Wednesday, January 25, 2012

STRANGERS ON A TRAIN (1951)

Up-and-coming tennis player, Guy, has been courting the daughter of a senator. His future looks to be very promising...except for the fact that he's still married to the town slut from his hometown. While on a train trip back home to discuss his divorce with his estranged wife, Guy bumps into a man, Bruno, and they strike up an uneasy conversation. Eventually the subject turns to "the perfect murder" and while Guy thinks Bruno is just joking, Bruno is actually deadly serious...not to mention highly disturbed. Bruno claims the perfect murder would be for Bruno to murder Guy's wife and for Guy to murder Bruno's father, explaining that since neither of them know their victim the police would never be able to solve the murders.

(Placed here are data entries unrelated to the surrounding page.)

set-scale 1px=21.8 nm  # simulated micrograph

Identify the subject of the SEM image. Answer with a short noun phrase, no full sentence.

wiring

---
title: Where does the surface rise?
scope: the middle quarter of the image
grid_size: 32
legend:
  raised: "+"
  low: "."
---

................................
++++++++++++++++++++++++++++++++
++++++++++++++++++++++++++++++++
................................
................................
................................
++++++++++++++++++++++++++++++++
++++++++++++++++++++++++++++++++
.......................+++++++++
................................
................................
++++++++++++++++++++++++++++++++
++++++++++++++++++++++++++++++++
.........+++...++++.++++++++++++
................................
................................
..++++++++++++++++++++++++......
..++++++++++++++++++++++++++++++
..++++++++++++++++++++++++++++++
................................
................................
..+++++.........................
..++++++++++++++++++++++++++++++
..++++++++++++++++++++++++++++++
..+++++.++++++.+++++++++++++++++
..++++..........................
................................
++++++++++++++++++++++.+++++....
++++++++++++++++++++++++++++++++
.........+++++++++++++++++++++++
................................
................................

The train arrives and Guy forgets the whole silly conversation when his wife, sensing a cash cow, backs out on the promised divorce. They get in a heated argument in front of her co-workers. Later on she's at a carnival when Bruno shows up and strangles her to death. Bruno then contacts a horrified Guy and tells him that now it's Guy's turn kill his father.

If I had to rank Hitchcock movies I would place SOAT somewhere in the Top 20. It's an entertaining viewing with some interesting shots and a nice amount of dark humor. On the other hand it's not re-watchable (like PSYCHO or VERTIGO) and the character of Guy is a total idiot. All of his problems would have disappeared if he had just manned up from the beginning, but instead he spent the majority of the movie whimpering like spineless pussy. Worth a rent and that's it.
Hitch cameo.

SUMMER WARS (2009)

From the director of THE GIRL WHO LEAPT THROUGH TIME comes the impressively animated but ridiculously plotted story of an high school math genius, Kenji, who is invited by a very cute classmate, Natsuki, to visit her family's estate for her grandmother's 90th birthday celebration and ends up nearly destroying the world. D'oh!

Things go well enough at the beginning, until he receives an mysterious email with a math problem. He replies with the answer. Turns out the email was from an "hacker artificial intelligence" named Love Machine and the answer was the code protecting a massive virtual reality world called OZ. OZ isn't just some bullshit social networking site like Facebook, but an worldwide infrastructure that controls everything from red-light signals to satellites!

That would spell Bad News Bears for most people, but luckily Natsuki's family are descendents from a samurai warriors so they have a real fighting spirit...also Natsuki's uncle is the one who original created Love Machine for the U.S. Army!!!!!!! Talk about a small world. But that's only the beginning of it. Assembled within this small family gathering is the greatest gamer on OZ; the owner of a specialty computer business who sets up a supercomputer in the living room (!!!); a military guy who gets a large radar for them; a rich guy who parks a huge yacht in the koi pond to power the supercomputer plus numerous emergency workers like paramedics and pigs. It's insane...especially when Love Machine points a falling satellite towards a nearby nuclear power plant and Kenji hacks into the satellite's GPS to redirect it while virtually fighting Love Machine in a fist fight!

Normally a story that fantastically ridiculous (and lazy) would turn me completely off, but the animation was impressive enough that I watched the entire thing and rather enjoyed it. I'll never ever watch it again, but it was a nice way to burn a few hours. Too bad the story wasn't better.